On 7/6/18 11:19 AM, Ecstatic Coder wrote:
On Friday, 6 July 2018 at 14:52:46 UTC, 12345swordy wrote:
On Friday, 6 July 2018 at 14:11:05 UTC, Ecstatic Coder wrote:
Just one silly question.
Can the following "naive" D code trigger a garbage collection stall ?
score.Text = point_count.to!string() ~ " POINTS";
The correct answer is: I don't know, as I don't know what
"point_count" is in the first place, as it never been defined.

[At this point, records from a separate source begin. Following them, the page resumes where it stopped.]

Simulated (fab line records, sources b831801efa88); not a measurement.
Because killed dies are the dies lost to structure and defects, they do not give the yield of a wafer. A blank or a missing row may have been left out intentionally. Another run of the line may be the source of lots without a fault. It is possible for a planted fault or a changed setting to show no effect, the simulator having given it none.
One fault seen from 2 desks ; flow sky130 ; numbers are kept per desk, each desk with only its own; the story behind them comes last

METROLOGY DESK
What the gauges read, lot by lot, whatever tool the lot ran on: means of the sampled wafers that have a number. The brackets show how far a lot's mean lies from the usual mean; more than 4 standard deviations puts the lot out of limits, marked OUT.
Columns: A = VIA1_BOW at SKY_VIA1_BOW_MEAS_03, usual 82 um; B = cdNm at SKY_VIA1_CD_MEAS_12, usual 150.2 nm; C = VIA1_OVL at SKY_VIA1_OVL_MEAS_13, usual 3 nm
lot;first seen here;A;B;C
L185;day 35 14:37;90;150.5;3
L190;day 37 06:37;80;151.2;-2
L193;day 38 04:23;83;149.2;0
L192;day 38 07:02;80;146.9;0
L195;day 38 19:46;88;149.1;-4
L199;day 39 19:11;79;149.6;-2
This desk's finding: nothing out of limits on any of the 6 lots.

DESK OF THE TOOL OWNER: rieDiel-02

Actually you answer was right even if the point count was not stored as
an integer ;)
The real answer is what rikki says.
Note that what point_count is is irrelevant, the concatenation operator
is going to trigger a GC allocation.
We could go further and say "Well, you haven't defined `to` or `string`"
and then we can say we have no idea what this means at all!
For C++, the answer is : never.
Of course, the answer in C++ is that it won't compile, this is D code! ;)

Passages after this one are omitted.